So instead of letting Ronald go ahead and work the thing out for himself, she tried to get rid of the girl, the way mothers sometimes do. But Ronald went into a terrible decline and stayed away from home, the way young people sometimes do. So then Mrs. Jordan began using the poor plastic duck to lure Ronald back.
Well, it worked. And when Ronald returned, Mrs. Jordan whisked him off to the city and found him two flesh-and-blood girl ducks so he would forget the summer romance. Which, of course, he did, being young.

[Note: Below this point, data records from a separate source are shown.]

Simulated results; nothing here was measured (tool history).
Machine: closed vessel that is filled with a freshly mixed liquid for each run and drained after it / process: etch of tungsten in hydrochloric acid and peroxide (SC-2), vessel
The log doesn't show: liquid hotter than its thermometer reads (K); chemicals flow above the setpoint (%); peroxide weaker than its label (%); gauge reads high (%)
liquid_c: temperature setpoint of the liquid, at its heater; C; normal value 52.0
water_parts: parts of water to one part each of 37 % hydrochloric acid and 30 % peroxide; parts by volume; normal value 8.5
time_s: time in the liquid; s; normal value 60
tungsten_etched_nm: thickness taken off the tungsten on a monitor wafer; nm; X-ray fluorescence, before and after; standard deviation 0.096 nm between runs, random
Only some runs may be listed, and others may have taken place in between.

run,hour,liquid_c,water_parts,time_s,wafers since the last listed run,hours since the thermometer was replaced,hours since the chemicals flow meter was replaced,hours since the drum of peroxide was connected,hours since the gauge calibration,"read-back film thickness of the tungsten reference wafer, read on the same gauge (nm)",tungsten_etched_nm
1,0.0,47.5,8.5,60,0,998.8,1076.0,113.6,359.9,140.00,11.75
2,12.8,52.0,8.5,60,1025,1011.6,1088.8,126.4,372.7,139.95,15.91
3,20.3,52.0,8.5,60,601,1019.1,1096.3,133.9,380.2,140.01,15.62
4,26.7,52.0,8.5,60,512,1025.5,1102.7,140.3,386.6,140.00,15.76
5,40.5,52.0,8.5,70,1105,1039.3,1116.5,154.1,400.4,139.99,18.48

And that should be the end of the story, except that we find this whole thing faintly disturbing. We realize there is a lot to be said for arranged marriages, not letting the young people make lifetime mistakes and all that. But this thing of Ronald's was something different. Nobody talked him into liking the plastic duck. Nobody pretended it wasn't plastic. He just liked it. And why not? She certainly wasn't going to get him into trouble (or run out on him); and she had many of the virtues—among them beauty, durability and silence—which all men look for in a wife.
GLOVES ACROSS THE SEA
Terry Downes, who won the non-NBA middleweight championship from Paul Pender in London and now owes Pender a return fight in Boston, would like to get out of the commitment. Not that Downes is afraid of Pender. It is Boston that terrifies him. "I know Boston decisions are very fair," the Britisher once remarked. "If you knock a man out in one round, you at least get a draw." It is incontrovertible that Boston has been kind to Pender: he has won 25 and lost four there, and in some of the decisions it was plain to see that the judges bore him no animosity. On the other hand, Downes has been carrying his anti-Boston campaign a little beyond the edge of reason. He charges that in his first fight with Pender in Boston, "a 6-foot-6 referee pushed me all around the shop." And the weigh-in scales were fixed to read 160 pounds no matter who stepped on them, Downes charges. This presumably was to assist Pender, who sometimes has trouble making the weight.
Downes's charges range between gross exaggeration and just plain untruth. Boston is certainly guilty of an occasional home-town decision, and so is London, but fixed scales and monster referees sound more like something out of pulp fiction. Downes would do better to quiet down and put up his dukes.
"Did you feel any pressure?" young Johnny Sellers was asked last week after riding eight consecutive winners at Atlantic City Race Course. "No," he said, "none at all. Pressure is a big word, and athletes, in my own mind, are seldom under great pressure. They are under something, sure, but real pressure? Not too often. I had ridden the last three winners on Tuesday's card and felt very happy. I got a good night's sleep and went out to the track on Wednesday to go to work.
"I won the first race on a 5-to-1 shot named Swifty Bill. I moved him at the top of the stretch and we won as we pleased. I won the second race to make it five straight winners on Our Jennifer, another fairly long-priced horse [$11]. That one was easy. When I went out to the walking ring for the third race the crowd was buzzing. I won the third race by five lengths and the track announcer told the people that I now had ridden six winners in a row. The people applauded and then, for some reason, they started to boo me. I guess a lot of people were betting against me because they figured the law of averages should have caught me and gotten me beaten.
"I won the fourth but it was hard and I didn't think I was going to get up in time. This time the crowd didn't boo. In fact, some of them might have applauded to take care of the others who booed before. When I got back to the jocks' room all the jockeys seemed to be rooting for me but I knew they'd beat the devil out of me if they could. I won the fifth easily and tied the world record for eight consecutive winners [set 10 years ago by Howard Craig at Waterford Park]. I was happy and excited but I lost with my next mount.